This illusion of privacy is created by the engineering of cars themselves, but also by the speed. Once you start driving (or cycling) past 15 mph, you can no longer discern the faces of fellow road users. Thus, everything else out there is just another machine-bubble.
One of the reasons *some* drivers respond with rage to cyclists (purposefully trying to run them off the road, etc.) is that the cyclist reminds them that they are driving around 4000 lb machine that can kill them. Think about it: popular culture is replete with images of car crashes and their effects. Yet, we get in a car daily and drive them around and we have to forget how dangerous it can be to ourselves and to others.
In the US, the sight of a cyclist reminds the driver how vulnerable road users are. It's no longer about other machine-bubbles on the road, but ones with people in them and driving them. The people who react with aggression to cyclists - to the point of trying to harm them or driving aggressively around them -- are (to my mind, Vanderbilt doesn't say this exactly) people who are like abusers: when they see vulnerability in the person they are abusing, they want to hit them more.
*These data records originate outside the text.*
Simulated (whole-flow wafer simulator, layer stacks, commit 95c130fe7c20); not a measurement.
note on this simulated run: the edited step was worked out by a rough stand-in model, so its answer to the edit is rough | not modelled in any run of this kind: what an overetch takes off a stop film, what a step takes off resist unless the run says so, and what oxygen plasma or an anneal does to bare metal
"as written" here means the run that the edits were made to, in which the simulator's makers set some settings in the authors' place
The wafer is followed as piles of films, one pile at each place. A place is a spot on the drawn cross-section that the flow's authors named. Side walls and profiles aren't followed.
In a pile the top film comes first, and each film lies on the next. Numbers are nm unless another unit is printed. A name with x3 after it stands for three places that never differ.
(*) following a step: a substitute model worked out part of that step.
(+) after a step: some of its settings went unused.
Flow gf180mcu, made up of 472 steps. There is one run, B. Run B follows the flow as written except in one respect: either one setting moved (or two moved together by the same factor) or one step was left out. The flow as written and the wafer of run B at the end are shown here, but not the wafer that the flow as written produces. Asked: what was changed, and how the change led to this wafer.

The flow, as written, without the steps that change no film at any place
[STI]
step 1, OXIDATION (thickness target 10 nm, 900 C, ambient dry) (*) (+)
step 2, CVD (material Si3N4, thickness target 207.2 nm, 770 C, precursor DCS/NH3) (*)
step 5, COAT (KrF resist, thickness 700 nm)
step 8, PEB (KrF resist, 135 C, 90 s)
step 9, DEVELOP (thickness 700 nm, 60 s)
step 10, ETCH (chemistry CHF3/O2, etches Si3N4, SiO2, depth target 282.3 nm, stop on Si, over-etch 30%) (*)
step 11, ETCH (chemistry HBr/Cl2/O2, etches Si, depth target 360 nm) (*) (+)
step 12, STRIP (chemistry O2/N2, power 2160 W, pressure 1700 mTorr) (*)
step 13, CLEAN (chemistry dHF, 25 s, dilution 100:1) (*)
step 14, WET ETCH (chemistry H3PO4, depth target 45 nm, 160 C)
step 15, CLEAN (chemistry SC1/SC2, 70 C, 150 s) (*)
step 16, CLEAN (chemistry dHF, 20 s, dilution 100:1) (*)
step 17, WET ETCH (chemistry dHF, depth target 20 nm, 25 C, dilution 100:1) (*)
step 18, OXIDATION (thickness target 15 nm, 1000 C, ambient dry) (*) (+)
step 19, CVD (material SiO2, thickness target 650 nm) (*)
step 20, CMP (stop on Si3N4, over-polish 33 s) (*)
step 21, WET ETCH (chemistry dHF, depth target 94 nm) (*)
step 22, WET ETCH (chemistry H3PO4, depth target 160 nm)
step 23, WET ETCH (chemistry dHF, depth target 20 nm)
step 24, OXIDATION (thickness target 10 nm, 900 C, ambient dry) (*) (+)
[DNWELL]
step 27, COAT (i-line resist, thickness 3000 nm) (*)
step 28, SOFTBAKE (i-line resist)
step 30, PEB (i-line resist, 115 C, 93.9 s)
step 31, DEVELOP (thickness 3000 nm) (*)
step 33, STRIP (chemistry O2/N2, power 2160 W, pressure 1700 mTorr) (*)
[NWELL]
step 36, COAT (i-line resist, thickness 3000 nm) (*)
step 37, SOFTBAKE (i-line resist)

The aggressive drivers will say it's because cyclists don't follow the rules. However, Vanderbilt points out that all car drivers break the rules every day. They drive over the speed limit, they drive unsafely around construction sites, they rarely come to a full stop at a stop sign, they speed up to go through yellow lights, the u-turn in the middle of streets, etc. I've forgotten the social-psychological term that he uses for this.
At any rate, Vanderbilt is fascinating on the psychology of driving and does a great job summarizing the research of that fella who wrote the tome on the high cost of parking lots. Forgotten his name.